Silence of the Lambs (2)
Let him sit alone and be silent since He has laid it on him. Lamentations 3:28 NASB
Since – Like good Hebrew exegesis, we start at the end to discover the beginning. No sense beginning at the beginning since Hebrew has a way of turning the tale upside-down at the end. So let’s start where it ends in order to see why it begins. And when we start at the end we immediately find something unexpected. In this book of poems about destruction, we find a silence that God lays on us. In other words, this isn’t self-constructed meditation. It isn’t personal calming exercises or letting our minds draw a blank. This is a divinely initiated emptiness. The Hebrew conjunction, ki, has a wide range of possible translations, but they all come down to this: relationship, that is, how one thing is related to another. In this verse, the man sits alone because God has burdened him with silence. The verb is nāṭal, “to weigh down, to burden, to bear,” but (not too surprisingly in Hebrew) also “to lift.” This is godly depression.
“What? Are you saying that God makes me feel depressed on purpose?” Yes, in this case, that’s right. Oh, there are lots of reasons for you to run to depression as an escape from your burdens, but this isn’t what God is doing here. Your burdens can be carried to Him and left there. This isn’t one of them. This is God’s burden, gently placed on your shoulders. It is the burden of His silence over the necessity of punishment, of the destruction of His city and nation. It is the burden of knowing that His people have come to the end of His hopes for them, and now the tide must turn. This is silent weeping over the chicks that would not be gathered.
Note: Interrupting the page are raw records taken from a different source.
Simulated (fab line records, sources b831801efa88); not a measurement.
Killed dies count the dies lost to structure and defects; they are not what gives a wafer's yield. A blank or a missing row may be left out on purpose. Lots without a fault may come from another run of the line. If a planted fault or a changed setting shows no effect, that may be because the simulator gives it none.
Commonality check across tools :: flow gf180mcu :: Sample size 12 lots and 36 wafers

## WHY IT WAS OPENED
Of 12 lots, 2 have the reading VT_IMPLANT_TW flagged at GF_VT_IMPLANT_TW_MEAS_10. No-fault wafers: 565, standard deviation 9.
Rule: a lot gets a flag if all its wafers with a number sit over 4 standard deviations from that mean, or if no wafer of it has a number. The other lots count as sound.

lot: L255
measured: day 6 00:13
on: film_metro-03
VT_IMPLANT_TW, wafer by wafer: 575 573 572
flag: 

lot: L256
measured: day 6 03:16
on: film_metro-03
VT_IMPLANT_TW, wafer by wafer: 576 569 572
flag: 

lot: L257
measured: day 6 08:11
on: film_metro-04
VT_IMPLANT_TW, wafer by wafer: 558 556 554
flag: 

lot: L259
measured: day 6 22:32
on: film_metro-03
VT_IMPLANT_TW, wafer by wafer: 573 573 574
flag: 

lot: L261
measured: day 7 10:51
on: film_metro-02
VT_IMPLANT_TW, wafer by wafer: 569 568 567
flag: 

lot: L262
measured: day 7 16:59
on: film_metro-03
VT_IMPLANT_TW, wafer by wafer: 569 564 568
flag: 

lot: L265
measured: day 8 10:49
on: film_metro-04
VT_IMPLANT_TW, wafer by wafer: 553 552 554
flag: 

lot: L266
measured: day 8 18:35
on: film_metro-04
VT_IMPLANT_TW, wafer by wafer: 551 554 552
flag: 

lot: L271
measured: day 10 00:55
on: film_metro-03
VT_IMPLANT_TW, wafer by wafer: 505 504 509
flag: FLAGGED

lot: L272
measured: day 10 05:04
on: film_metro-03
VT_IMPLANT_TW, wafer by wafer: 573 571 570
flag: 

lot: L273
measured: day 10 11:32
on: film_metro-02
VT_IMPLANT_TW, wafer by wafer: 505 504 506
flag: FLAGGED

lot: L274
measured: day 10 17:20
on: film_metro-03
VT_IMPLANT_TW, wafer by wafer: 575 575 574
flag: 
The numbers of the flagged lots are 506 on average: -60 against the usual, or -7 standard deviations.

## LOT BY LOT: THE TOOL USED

Too often we read poems like this one as if they were about us as if we were the major players in the drama. But I’m not so sure that is the case here. It seems to me that the real protagonist in this poem is God. Yes, we might be that man who sits alone in silence, but it is not our silence that penetrates. It is God’s. He is left with nothing more to say. For centuries He pleaded with His children to walk the path. For centuries they refused. And now there is nothing left but the silence of the lambs marching off to Babylon as the final step toward teshuvah. They will return—changed forever—but this path, the path of destruction, is not a joyous one. It is the fateful silence of forced submission when God would much rather have had joyful cooperation.
Perhaps this verse does have something to say to us personally. Perhaps it is a reminder that the day may come when God’s burden for our cooperation is turned to the weight of divine silence, when we also face exile because of our resistance to His care. If He did not spare the nation, what makes us think He will not also lead us to the place where words fail and we are left alone wishing we could remember when He last spoke?